Where an individual becomes entitled to a lifetime allowance enhancement factor, their level of lifetime allowance is enhanced at every BCE that occurs in relation to that individual from that point on.  How that enhancement is given depends on when the BCE occurred, the form of the lifetime allowance factor and when the event triggering the enhancement factor occurred.

The calculation of the enhanced lifetime allowance will also be affected by fixed protection, fixed protection 2014, fixed protection 2016, individual protection 2014 and individual protection 2016.

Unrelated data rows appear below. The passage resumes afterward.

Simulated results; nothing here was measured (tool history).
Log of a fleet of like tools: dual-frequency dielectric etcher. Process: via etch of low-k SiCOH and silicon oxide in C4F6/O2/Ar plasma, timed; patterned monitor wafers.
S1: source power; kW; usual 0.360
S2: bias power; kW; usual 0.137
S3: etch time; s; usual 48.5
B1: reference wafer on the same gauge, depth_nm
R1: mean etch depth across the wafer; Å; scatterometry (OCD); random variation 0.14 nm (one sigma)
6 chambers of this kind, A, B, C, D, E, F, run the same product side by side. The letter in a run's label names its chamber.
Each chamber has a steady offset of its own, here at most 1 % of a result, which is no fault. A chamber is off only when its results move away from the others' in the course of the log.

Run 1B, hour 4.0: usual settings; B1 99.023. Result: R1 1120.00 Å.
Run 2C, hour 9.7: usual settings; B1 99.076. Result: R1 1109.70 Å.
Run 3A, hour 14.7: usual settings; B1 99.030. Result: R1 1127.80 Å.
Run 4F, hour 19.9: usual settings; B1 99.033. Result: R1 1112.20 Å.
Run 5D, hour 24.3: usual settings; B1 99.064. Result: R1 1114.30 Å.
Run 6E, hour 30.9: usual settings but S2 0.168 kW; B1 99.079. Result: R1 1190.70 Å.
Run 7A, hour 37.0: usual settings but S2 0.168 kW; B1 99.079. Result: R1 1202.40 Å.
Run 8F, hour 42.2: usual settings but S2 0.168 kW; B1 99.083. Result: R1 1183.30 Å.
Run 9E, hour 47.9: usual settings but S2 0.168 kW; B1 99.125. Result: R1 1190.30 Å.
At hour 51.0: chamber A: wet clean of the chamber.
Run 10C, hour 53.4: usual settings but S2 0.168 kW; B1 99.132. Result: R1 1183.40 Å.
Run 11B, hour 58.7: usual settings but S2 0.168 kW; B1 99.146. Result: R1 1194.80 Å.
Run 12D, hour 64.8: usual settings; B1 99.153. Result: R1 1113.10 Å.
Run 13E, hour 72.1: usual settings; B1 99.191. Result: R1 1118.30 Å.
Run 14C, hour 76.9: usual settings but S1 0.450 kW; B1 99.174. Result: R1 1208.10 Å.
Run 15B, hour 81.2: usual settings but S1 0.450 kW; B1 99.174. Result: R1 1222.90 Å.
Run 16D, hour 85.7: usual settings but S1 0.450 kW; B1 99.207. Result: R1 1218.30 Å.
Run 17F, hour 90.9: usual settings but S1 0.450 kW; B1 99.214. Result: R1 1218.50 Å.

BCEs occurring before 6 April 2012 – all factors
Member only has a pre - 6 April 2006 divorce factor
Member only has enhancement factors relating to post 5 April 2016 events
Example of calculating an individuals’ lifetime allowance using the standard formula
Primary protection BCEs after 5 April 2012
Other enhancement factors relating to pre - 6 April 2012 events
Other enhancement factors relating to events 6 April 2012 to 5 April 2014
Other enhancement factors relating to events 6 April 2014 to 5 April 2016
Individuals with any of the fixed or individual protections

BCEs occurring before 6 April 2012 – all factors

Section 218(4) Finance Act 2004

For BCEs that occurred before 6 April 2012 for all forms of enhancement factor the individual lifetime allowance was calculated using the formula

SLA + (SLA x LAEF)

SLA is the standard lifetime allowance at the date of the BCE.

LAEF is the lifetime enhancement factor (or if the individual has more than one factor the total of their lifetime allowance enhancement factors).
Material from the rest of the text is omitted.